It’s been 24 years since Australians last voted in a referendum in 1999. Many students at UTS would have never seen a referendum in their lifetime!

As the Referendum on a Voice to Parliament approaches, Postgraduate Learning Design in partnership with the Faculty of Law set out to create a resource to educate students about the importance and place of referendums in our governmental system. The team produced a short video from the legal perspective to explore this topic, and how it relates to the upcoming Voice to Parliament Referendum.

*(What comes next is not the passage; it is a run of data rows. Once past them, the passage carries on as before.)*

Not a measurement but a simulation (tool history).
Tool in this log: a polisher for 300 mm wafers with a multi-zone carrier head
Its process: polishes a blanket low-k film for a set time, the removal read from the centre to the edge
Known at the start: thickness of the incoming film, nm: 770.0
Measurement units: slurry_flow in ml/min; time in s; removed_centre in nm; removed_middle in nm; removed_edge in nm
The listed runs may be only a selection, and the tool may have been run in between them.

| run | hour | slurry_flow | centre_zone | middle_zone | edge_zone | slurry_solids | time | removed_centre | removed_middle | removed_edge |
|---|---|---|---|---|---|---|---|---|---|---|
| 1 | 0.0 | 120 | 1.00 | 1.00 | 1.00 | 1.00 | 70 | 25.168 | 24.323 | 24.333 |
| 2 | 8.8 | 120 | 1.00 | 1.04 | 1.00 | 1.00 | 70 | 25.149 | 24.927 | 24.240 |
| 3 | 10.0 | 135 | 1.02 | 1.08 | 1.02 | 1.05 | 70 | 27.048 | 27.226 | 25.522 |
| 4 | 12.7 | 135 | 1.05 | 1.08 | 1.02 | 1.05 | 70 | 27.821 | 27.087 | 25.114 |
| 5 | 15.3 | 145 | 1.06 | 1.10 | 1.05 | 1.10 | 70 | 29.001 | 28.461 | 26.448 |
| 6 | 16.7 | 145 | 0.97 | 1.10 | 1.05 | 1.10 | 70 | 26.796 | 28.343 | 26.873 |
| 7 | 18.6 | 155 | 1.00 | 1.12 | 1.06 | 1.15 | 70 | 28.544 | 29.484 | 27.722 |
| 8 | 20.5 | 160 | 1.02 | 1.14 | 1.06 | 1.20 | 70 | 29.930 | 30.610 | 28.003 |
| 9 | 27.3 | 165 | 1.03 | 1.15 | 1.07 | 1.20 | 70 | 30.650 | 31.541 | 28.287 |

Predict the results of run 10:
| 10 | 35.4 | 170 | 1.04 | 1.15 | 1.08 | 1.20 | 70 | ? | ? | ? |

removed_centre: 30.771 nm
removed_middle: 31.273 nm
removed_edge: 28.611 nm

Video as medium for education and engagement

The script was drafted by Associate Professor Harry Hobbs, who is a constitutional and human rights lawyer, and the video is narrated by Professor Hobbs and other UTS Law experts. It gives an overview of how the Constitution was created and how it can be changed. It then goes into detail about the current proposed change to the Australian constitution, known as the Voice to Parliament. With Professor Hobbs’ script, the PGLD Media Team were given the challenge of producing a video that was both educational and visually engaging.

From concept to creation

When conceptualising the visual style of the video, the team chose to use a combination of greenscreen footage, 10-frames-per-second digitally hand-drawn animation, archival photographs and text. Richard E. Mayer’s Principles of Multimedia Learning posit that people learn best through a combination of words and visuals, rather than one standalone channel. Further to this, his modality principle outlines that deeper learning occurs through a combination of visuals and narration, rather than visuals and text. In the video, text is used only when necessary, to emphasise key points and quotes.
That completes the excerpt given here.